This same evidence supports a finding that the admission of the affidavit was harmless in relation to the abduction with intent to defile30 conviction, a predicate offense for the capital murder conviction.31 Appellant admitted to the police in Flori-
The evidence of appellant‘s intent to defile Mrs. Crawford was also sufficiently strong, even without the affidavit. After he took her to the motel, the evidence proved that appellant completely undressed Mrs. Crawford and placed her on the
In addition, regarding the use of a firearm during the commission of murder conviction, the use of a firearm during the commission of an abduction conviction, and the grand larceny conviction, the affidavit contained no information directly relevant to these charges. The document did not mention guns or the vehicle. The evidence proved that appellant purchased a gun just prior to the killing, and he admitted that he had a gun on the day of the shooting. He was found in possession of the stolen vehicle and admitted in his statement to the police that he drove it to Florida. Clearly the affidavit did not improperly influence the jury on these charges.

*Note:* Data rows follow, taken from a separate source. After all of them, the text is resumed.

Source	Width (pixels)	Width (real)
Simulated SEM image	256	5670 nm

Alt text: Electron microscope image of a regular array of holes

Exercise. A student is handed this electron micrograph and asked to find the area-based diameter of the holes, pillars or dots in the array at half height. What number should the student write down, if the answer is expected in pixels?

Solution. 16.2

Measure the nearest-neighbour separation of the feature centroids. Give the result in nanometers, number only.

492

Overall, the evidence, considered as a whole, did not overwhelmingly support the rape conviction—independent of the affidavit‘s accusations of appellant‘s previous rape of Mrs. Crawford. Given this record, and the clear accusation in the affidavit that appellant previously raped his wife, I cannot find that the admission of the affidavit for the truth of the matter therein was harmless in relation to the rape conviction beyond a reasonable doubt. However, I would find that the affidavit was harmless in relation to all of appellant‘s other convictions,
III. Sufficiency
I concur with the majority opinion that the evidence was sufficient to convict appellant of the crimes with which he was charged. As discussed in the harmless error analysis supra, even excluding the affidavit, I would find the evidence was sufficient to convict appellant of these crimes, except for the rape conviction.34 When the affidavit is considered together with the rest of the evidence presented at trial, as it must be in a sufficiency analysis, see Sprouse v. Commonwealth, 53 Va. App. 488, 493, 673 S.E.2d 481, 483 (2009), I would also find that a rational factfinder could conclude that the evidence was sufficient to convict appellant of rape.35 Thus, I would reverse only the rape conviction and, rather than dismissing it, I would remand for a new trial, solely on the rape indictment, if the Commonwealth be so inclined. See Rankins v. Commonwealth, 31 Va. App. 352, 373, 523 S.E.2d 524, 534 (2000) (finding a Confrontation Clause error was not harmless and remanding for a new trial). However, I concur with the majority opinion‘s conclusion that the remainder of the convictions should be affirmed, as the trial court‘s error was harmless beyond a reasonable doubt and the evidence before the jury was sufficient to convict appellant of those crimes.
CONCLUSION
In conclusion, I respectfully dissent from the majority‘s decision to affirm appellant‘s rape conviction, for the reasons stated supra. I concur in the majority‘s overall conclusion that the remaining convictions should be affirmed, but for the reasons stated supra.
Notes
As provided by
Despite this analysis at the panel stage, counsel for appellant took the position in oral argument on rehearing en banc that the evidence including the affidavit is, in fact, sufficient to prove rape and abduction with intent to defile. Because appellant conceded the legal sufficiency of the evidence on this point, I conclude remand is appropriate without reaching the issue regarding whether double jeopardy principles would require dismissal of these indictments. See Logan v. Commonwealth, 47 Va. App. 168, 172 n.4, 622 S.E.2d 771, 773 n.4 (2005) (en banc) (reasoning that where an appellate court accepts a concession on a legal issue, that concession provides “not . . . a basis for deciding [the earlier] contested issue of law, but . . . a basis for not deciding it” (emphasis added)).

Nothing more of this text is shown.